Frisco luxury estate could become city's first steel-frame home
A $15 million Frisco estate in The Hills of Kingswood may be the city’s first steel-frame home, promising bigger rooms, more stability and more storm resistance.

A $15 million Frisco mansion rising on an 0.81-acre lot in The Hills of Kingswood is set to stand out even in a city full of trophy homes. Infinity at Hills of Kingswood, being developed by 100 Million Design + Build and built by C. Michael Jones, is expected to finish in 2027 and would become Frisco’s first steel-frame luxury home.
The nearly 13,560-square-foot house overlooks protected green space, giving the project a setting that mixes privacy with preserve views. What makes it especially notable is not just the scale, but the structure: the home is being built with a non-combustible steel frame instead of traditional wood framing. The listing broker said steel can carry weight differently than wood, opening the door to larger rooms, more dramatic entryways and taller ceilings by reducing some of the supports that usually shape custom-home layouts.
That construction choice also speaks to North Texas conditions. Steel does not expand and contract the way wood can, a difference that matters in a region where heat, storms and shifting weather put stress on buildings over time. Industry groups have been making a broader case for the material as well. The American Iron and Steel Institute says steel framing can hold up in high winds, earthquakes and fire, while BuildSteel says cold-formed steel framing can improve fire performance and may reduce insurance costs.
The project lands in a Frisco housing market that is still stretching upward. The U.S. Census Bureau estimated the city’s population at 236,955 on July 1, 2025, while the City of Frisco says it publishes monthly population estimates using certificates of occupancy, vacancy rate and persons-per-household calculations. Around the city, luxury development keeps pushing into new territory. The Preserve at Fields, a 2,500-acre development near the Omni PGA Frisco Resort and PGA of America headquarters, has 233 planned custom-home lots and prices starting at $3.5 million.

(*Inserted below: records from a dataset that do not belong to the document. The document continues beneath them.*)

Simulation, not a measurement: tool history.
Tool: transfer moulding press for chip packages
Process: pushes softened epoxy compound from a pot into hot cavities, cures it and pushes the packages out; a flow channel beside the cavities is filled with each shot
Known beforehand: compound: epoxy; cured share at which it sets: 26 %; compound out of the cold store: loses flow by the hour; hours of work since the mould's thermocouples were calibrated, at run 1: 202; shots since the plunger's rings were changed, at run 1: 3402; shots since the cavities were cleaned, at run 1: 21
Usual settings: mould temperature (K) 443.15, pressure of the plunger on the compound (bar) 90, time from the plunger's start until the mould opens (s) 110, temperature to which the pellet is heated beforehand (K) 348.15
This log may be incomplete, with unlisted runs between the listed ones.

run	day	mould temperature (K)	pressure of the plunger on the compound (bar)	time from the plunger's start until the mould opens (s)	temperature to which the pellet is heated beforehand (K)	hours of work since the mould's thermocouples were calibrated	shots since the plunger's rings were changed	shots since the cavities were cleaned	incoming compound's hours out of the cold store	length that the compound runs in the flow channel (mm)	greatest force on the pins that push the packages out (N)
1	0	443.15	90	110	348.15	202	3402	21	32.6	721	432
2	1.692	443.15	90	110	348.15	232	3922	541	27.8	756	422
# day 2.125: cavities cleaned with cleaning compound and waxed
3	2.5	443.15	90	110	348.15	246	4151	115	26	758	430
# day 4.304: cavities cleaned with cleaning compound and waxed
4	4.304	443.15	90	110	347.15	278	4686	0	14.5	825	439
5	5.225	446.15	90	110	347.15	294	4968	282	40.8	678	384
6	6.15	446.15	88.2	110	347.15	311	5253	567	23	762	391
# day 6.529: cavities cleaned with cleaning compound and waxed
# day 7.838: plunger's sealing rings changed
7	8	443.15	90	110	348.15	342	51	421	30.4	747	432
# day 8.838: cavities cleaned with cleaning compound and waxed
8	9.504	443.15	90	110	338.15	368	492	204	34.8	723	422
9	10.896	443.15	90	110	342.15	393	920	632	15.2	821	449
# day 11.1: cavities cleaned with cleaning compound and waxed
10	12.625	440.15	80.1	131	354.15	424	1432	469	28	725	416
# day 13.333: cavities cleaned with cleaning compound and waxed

Pressure is visible closer to The Hills of Kingswood, too. Community Impact reported in July 2024 that Frisco planners considered a 52-home neighborhood adjacent to the development, a reminder that the city’s upscale enclaves continue to attract new building activity. Infinity now sits at the intersection of all of it: high-end design, storm-conscious construction and a local market that keeps redefining what a luxury home in North Texas can be.